I had dinner once at the Inn.  I was competing in the Optimist Oratorical Contest.  I didn’t win, but I had a good meal…roast beef, I think, and mashed potatoes.  That I remember, but as to what vegetable or dessert was served or what the interior of the Inn actually looked like, I have no clue.
Five or six years ago, while working on some project or another, I ran into the man who had been our coach for the contest.  He vaguely remembered me.  “I didn’t think you’d come to be anything,” he remarked.  I was a bit stung at first, then I thought, “Well, up yours, dude.  I did just fine, thank you.”
This card had been mounted in a scrap book, held in place by paper corners.  When the card was removed, some of the paper remained on the corners of the card.
On the back upper left is: KINGSPORT INN Kingsport, Tennessee.
It was printed by the Albertype Company in Brooklyn.

Supermarket Row

Those of you who used to travel West Sullivan Street know that a major widening of this venerable artery is underway.  This echo of the path of the South Fork of the Holston River will become a grand boulevard to lead traffic down to where they’re hoping to get all that development going.
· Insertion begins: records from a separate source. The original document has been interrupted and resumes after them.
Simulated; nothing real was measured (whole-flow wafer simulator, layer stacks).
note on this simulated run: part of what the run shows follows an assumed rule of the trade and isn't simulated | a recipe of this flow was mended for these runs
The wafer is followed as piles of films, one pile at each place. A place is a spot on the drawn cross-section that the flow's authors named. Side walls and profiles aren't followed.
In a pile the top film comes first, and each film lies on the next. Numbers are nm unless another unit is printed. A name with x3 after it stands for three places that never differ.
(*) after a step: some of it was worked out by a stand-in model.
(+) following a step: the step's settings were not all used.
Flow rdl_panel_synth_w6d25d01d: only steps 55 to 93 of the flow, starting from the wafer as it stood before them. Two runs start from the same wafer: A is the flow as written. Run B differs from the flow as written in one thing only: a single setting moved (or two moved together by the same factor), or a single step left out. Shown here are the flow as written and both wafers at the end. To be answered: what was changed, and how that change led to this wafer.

Anyway, my point in all this is that wall you can just see a bit of at the lower right hand corner.  That wall was on the boundary of the leveled parking lot for The Little Store Supermarket built here in 1952-53 (Grand Opening was January 15, 1953).  It was the second Little Store in Kingsport.  The first opened in 1939 at 311 East Sullivan Street (for years afterward that building was Brown’s Custom Shop).  Kermit Young started the first Little Store in Bristol in 1934.  He learned the business working at his father’s grocery operation in Johnson City.  Thank you, Kingsport Times-News, January 14, 1953.  Note: this building was razed in 2009.
From The Little Store to Oakwood Market, all on Canal Street: this was Supermarket Row.